Business group opposes rest area commerce bill

A coalition of highway businesses on June 22 voiced opposition to a bill it says threatens thousands of businesses operating at exits along the nation’s Interstate Highway System, jeopardizing the jobs of more than 2 million Americans.

The legislation, authored by U.S. Sen. Mark Kirk (R-Ill.) and unveiled this week, would permit states to sell food and fuel from interstate rest areas.

The Partnership to Save Highway Communities says Kirk’s legislation would pull the rug out from under the nation’s interstate-based fast-food franchisees, convenience stores, gas stations and truck stops at a time when the businesses are just starting to see signs of recovery from the recession.

“This legislation does nothing more than grant state governments a monopoly directly on the interstate shoulder or median,” said Lisa Mullings, president and CEO of NATSO, a member of the coalition representing truck stops. “The right-of-way location of the commercial rest areas gives the state a major advantage over the businesses at the exit. On interstates where there are commercial rest areas, there are 50 percent fewer businesses at the exits. By changing this law, the government isn’t creating any new demand from travelers for hamburgers or gasoline. They are simply transferring sales from exits to state rest areas.”

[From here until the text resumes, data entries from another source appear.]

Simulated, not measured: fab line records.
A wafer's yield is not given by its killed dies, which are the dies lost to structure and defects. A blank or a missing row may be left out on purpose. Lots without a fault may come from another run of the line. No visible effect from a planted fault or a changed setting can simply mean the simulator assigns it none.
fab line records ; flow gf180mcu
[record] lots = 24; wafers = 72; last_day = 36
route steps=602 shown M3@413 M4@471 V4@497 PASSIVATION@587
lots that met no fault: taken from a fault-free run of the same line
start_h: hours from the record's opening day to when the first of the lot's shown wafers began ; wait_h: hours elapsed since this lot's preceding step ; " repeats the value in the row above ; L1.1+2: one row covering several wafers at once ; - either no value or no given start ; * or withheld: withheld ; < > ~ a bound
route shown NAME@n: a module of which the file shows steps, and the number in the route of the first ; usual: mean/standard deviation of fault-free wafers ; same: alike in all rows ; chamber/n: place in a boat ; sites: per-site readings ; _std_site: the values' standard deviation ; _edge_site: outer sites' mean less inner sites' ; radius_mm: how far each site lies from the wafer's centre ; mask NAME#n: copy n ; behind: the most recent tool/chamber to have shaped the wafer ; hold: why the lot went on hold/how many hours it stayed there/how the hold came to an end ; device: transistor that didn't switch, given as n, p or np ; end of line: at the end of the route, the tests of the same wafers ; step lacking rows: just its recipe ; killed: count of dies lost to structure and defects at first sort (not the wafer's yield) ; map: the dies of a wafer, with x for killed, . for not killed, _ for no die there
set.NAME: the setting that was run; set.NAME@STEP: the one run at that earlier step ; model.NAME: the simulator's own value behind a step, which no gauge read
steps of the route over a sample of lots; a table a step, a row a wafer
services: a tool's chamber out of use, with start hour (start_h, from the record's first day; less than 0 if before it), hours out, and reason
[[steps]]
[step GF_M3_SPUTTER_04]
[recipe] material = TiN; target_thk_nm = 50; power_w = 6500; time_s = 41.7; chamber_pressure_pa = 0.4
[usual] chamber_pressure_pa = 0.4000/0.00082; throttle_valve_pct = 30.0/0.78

Kirk hopes his legislation to remove federal restrictions on private-public partnerships would encourage privatization to create more money for transportation projects nationwide, saying his plan could spur more than $100 billion to build new highways, railroads, public transportation, airports and ports. States could earn money by leasing out their highway rest stops as long as parking and restrooms remain free, he says, using an example of a privately leased rest area in Delaware that’s making $1.6 million annually for the state.

The partnership says small towns and counties are benefactors from interstate exit businesses that pay more than $600 million a year to local governments, helping to fund schools, police and fire departments and other local services. The partnership says the Kirk legislation will result in town and county governments seeing some of their top taxpayers threatened, potentially transferring state budget woes onto local governments.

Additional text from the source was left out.